Male and female do offer something different to one another. Now of course we instinctively feel that, but it is notoriously difficult to pin it down. Once we start to try to define male or female characteristics, we find ourselves quite quickly running into trouble. We might suggest that men are tough and women are gentle, men are rational and women are emotional, men are strong and women are weak. The minute we say those things however, we can think of all kinds of examples where it is the other way round. This kind of typecasting never quite works. The difference between men and women are real in that we sense and instinctively feel them, and yet they are undefinable and mysterious. Maybe it is important that we can’t define these differences or we would begin to define, limit and stereotype each other in terms of them. Persons would lose their individuality and uniqueness in a lazy pigeonholing of others. Of course that difference is expressed physically in the different shape of male and female bodies, but there is also something emotional and psychological that is hard to tie down but is there none the less. This is a point that Karl Barth insisted on strongly in his thought on gender, saying that trying to define this difference was to go beyond what revelation allows us to say.This is an argument for mutuality in Christian ministry. Christian ministry needs both men and women. Now, cultural circumstances may have an impact. Jesus found a way of holding together the interdependence of men and women in his group of disciples in a very patriarchal society in the first century towns Roman Palestine. There was perhaps a certain scandal associated with female leadership and so different roles were found in the early churches to express the interdependence of male and female. In other cultures around the world today, it also might remain appropriate for men and women to play different and distinct roles.

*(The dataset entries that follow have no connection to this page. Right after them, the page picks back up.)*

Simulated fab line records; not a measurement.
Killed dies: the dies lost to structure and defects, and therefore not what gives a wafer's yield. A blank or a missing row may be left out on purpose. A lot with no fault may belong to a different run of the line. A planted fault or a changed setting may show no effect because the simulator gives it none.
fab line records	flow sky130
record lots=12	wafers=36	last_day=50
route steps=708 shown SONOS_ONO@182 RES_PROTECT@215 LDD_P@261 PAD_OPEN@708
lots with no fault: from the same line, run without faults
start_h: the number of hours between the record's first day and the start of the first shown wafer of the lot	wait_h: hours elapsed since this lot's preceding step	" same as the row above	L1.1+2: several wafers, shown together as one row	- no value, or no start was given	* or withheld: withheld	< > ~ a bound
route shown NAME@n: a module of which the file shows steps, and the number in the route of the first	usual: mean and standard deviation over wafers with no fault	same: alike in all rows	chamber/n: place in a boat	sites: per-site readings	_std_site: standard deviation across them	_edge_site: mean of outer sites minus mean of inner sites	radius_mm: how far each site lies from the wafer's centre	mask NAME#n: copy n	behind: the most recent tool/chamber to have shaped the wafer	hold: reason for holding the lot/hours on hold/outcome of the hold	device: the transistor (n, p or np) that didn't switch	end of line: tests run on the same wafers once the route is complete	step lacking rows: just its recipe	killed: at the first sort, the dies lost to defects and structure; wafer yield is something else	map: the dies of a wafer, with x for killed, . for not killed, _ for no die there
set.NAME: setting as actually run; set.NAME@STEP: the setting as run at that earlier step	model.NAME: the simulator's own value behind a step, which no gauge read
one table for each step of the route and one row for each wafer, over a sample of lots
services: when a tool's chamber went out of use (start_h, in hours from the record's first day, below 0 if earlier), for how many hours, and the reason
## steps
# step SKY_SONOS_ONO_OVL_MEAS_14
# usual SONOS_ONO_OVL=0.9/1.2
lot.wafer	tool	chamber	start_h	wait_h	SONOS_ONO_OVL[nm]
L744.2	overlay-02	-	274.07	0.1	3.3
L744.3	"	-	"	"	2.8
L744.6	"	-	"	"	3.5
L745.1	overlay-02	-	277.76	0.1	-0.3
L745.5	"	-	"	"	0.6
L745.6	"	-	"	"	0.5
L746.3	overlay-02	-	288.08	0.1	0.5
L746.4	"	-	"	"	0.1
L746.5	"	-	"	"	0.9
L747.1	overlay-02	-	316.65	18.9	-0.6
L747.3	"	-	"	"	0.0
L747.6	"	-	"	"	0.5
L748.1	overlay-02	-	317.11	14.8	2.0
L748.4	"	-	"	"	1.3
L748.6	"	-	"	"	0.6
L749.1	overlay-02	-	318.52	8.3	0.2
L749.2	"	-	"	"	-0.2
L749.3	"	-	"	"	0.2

However this is the important point: It is not that we in the 21st Century west have finally understood the equality of men and women, in way that that those primitive people in the Bible didn’t quite get. As I see it, this is not fundamentally an issue about equality or justice, not least because Christian ministry is not about status (as if Bishops were the CEOs, the goal of every ecclesiastical career), but about service – it is about going lower, not higher. The issue is the need the Church for both male and female insights, wisdom, and contributions to Christian ministry. Women should be bishops not because they can do the same job as men, but because they can offer something different and equally valuable. The house of Bishops needs women and is impoverished without them. Of course the same would be true if we had an all-female house of Bishops as would be true of any all-male or all-female church, party, or group.
This is perhaps a new way of recasting the debate. Complementarian arguments are frequently used to justify denying episcopacy to women, but it seems to me that when they are taken seriously they actually lean in the opposite direction.At the heart of Scripture we find this radical interdependence between men and women in the pre-fall created order and in therefore the Church. We need to find ways of expressing that in culturally appropriate forms. To ordain women as both priests and Bishops, alongside men seems to me absolutely the right thing to do in our culture, to express this mutual interdependence and to ensure the full rounded contribution of both genders to the church and its leadership. Although we like to think we are independent, men need women and women need men and the church needs both.